Thomson adds to confusion over pounds 1.3bn `travel float'

The future of Thomson Travel Group was thrown into confusion yesterday over reports that it was looking to join the stock market with a pounds 1.3bn price tag.

Andrew Yates reports on a farcical day for the largest tour operator in the UK, which involved conflicting reports from the company and its advisers.

Confusion reigned yesterday as Thomson Travel attempted to dampen speculation it was heading for a pounds 1.3bn stock market flotation, even though its adviser, SBC Warburg Dillon Read, is understood to have been working on final plans for the tour operator to come to the stock market

Paul Brett, chairman and chief executive of Thomson Travel, expressed surprise at reports that the group was definitely on course for a flotation in the spring.

He said: "We have had Warburgs as our advisers for 30 years. We have talked to them every few months for the years and years and they ask if we are ready to float. But no decision has been taken and a flotation is pure speculation. I have no idea what we have in mind for the future."

The final decision must come from Thomson Corporation, the Canadian media and publishing giant which owns the tour operator.

Mr Brett, a board member of Thomson Corporation, said no decision was imminent. He also denied he had instructed Warburg to compile flotation plans.

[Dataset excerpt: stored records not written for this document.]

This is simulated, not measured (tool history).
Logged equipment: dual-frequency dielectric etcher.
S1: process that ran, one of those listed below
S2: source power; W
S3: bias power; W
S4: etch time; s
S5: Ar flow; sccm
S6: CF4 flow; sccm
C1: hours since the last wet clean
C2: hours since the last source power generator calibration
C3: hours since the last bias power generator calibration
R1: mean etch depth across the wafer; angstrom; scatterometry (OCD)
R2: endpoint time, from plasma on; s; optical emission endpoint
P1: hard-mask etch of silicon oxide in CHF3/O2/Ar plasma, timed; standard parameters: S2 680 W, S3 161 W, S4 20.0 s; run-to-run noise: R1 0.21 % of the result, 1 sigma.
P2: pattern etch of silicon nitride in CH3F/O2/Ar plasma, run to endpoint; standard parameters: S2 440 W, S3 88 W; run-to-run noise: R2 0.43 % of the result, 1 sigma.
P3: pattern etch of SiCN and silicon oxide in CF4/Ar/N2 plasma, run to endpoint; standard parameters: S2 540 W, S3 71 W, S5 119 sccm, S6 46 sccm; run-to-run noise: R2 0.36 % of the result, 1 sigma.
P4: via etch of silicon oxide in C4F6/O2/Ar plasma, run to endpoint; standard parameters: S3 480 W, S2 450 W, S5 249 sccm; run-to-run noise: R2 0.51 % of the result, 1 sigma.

Warburg refused to comment on the record about the deal. However, in a bizarre twist, sources close to Warburg confirmed the bank was well advanced with flotation plans and that the pounds 1.3bn deal was on track for the end of May.

"A draft mandate has been decided and they look like going ahead with the plans," said one source. City observers believe that Mr Brett is secretly very keen for the group to gain independence from its Canadian parent and is pushing for a flotation.

A flotation has become a more likely option for the group after Margaret Beckett, President of the Board of Trade, decided against forcing tour operators to give up their travel agency chains after a Monopolies and Mergers inquiry. Such a move would have hit Thomson hard as it own the Lunn Poly chain.

It would be an good time for Thomson to come to the market. Other tour operators, such as Airtours and First Choice, have been trading strongly with bookings reaching record levels due to windfall bonuses and strong economic growth.

Analysts predict that Thomson's pre-tax profits rose from pounds 82m in 1996 to around pounds 100m last year. "Given the buoyancy in the travel market at the moment this would be an attractive flotation," said one.

The deal could spark off another wave of consolidation in the travel industry, giving Thomson the financial fire power to go on an acquisition spree. It is keen to expand in Europe and Mr Brett confirmed yesterday that the group was scouring the globe for deals further afield in an attempt to create an international travel business. Thomson is currently looking for targets in the Far East.